Pacific Fusion to open facility in New Mexico

California headquartered pulsed magnetic fusion system developer Pacific Fusion has selected Albuquerque, New Mexico, as the site for its first Research and Manufacturing Campus.
 
(Image: Pacific Fusion)

The USD1 billion New Mexico Research and Manufacturing Campus at Mesa del Sol will house the company's Demonstration System, designed to achieve net facility gain - more fusion energy out than all the energy stored in the system - by 2030. Pacific Fusion will launch its manufacturing operations in New Mexico before the end of the year, with facility construction set to begin in 2026.

Pacific Fusion said the Demonstration System is designed to "deliver 100-fold higher facility gain at 10-fold lower cost than the National Ignition Facility at Lawrence Livermore National Laboratory, a 1,000-fold leap in practical fusion performance". It also builds on decades of scientific and engineering advances at the Z Facility at Sandia National Laboratories in Albuquerque, its research partner.

The company noted that it continues to expand its headquarters, including its three Research and Development Campuses, in California.

"These developments keep us on track to deliver the first commercial fusion system in the United States by the mid-2030s and then move quickly to scaled deployment of affordable fusion energy," it said.

Upon finalisation, the New Mexico Research and Manufacturing Campus project will bring more than 200 long-term jobs to the state, along with hundreds more construction jobs, workforce development programmes, and regional economic activity.

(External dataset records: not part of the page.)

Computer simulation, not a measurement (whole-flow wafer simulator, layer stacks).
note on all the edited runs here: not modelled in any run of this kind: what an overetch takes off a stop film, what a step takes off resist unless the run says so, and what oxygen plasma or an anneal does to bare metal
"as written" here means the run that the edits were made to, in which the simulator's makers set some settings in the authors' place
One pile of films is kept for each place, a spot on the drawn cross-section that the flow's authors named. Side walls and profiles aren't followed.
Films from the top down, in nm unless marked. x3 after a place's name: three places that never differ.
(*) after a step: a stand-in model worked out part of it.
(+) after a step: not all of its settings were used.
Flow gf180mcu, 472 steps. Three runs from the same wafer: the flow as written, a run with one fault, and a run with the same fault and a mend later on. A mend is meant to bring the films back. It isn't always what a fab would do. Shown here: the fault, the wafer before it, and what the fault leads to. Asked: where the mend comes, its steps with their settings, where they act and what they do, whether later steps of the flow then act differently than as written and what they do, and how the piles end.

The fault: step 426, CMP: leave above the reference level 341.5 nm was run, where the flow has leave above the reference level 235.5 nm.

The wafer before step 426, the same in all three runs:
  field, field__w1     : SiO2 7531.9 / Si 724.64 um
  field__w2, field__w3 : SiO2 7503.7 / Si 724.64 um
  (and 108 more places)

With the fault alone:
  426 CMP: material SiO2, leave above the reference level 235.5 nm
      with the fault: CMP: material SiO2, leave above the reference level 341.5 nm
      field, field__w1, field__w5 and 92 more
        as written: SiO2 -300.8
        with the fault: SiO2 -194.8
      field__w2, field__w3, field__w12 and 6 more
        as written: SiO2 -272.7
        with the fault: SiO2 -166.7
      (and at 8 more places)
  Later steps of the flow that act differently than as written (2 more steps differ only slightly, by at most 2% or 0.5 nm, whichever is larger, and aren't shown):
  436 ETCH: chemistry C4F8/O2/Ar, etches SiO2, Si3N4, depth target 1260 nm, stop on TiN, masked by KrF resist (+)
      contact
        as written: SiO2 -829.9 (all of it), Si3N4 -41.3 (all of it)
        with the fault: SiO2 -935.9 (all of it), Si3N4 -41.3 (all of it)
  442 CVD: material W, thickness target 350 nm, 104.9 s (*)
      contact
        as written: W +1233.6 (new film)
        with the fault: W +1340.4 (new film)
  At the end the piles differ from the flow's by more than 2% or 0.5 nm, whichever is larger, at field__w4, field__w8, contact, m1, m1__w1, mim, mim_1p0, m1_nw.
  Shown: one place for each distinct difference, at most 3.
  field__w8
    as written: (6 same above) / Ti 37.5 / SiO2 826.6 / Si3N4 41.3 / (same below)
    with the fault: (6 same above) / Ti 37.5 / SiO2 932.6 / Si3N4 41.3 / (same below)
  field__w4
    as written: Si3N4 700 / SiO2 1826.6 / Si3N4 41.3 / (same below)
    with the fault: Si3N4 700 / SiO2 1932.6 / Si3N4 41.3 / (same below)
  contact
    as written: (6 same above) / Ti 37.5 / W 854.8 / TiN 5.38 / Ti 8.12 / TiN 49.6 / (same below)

"Pacific Fusion's decision to build in New Mexico proves that our state can compete - and win - in the race to attract the most innovative companies in the world," said New Mexico Governor Michelle Lujan Grisham. "This project will create good jobs, expand our clean-tech economy, and ensure New Mexico continues to lead in the industries of the future."

Pacific Fusion was founded in 2023 to deliver affordable fusion energy. Its technology builds on New Mexico's legacy of applied physics and clean-energy innovation, including decades of research at Sandia National Laboratories.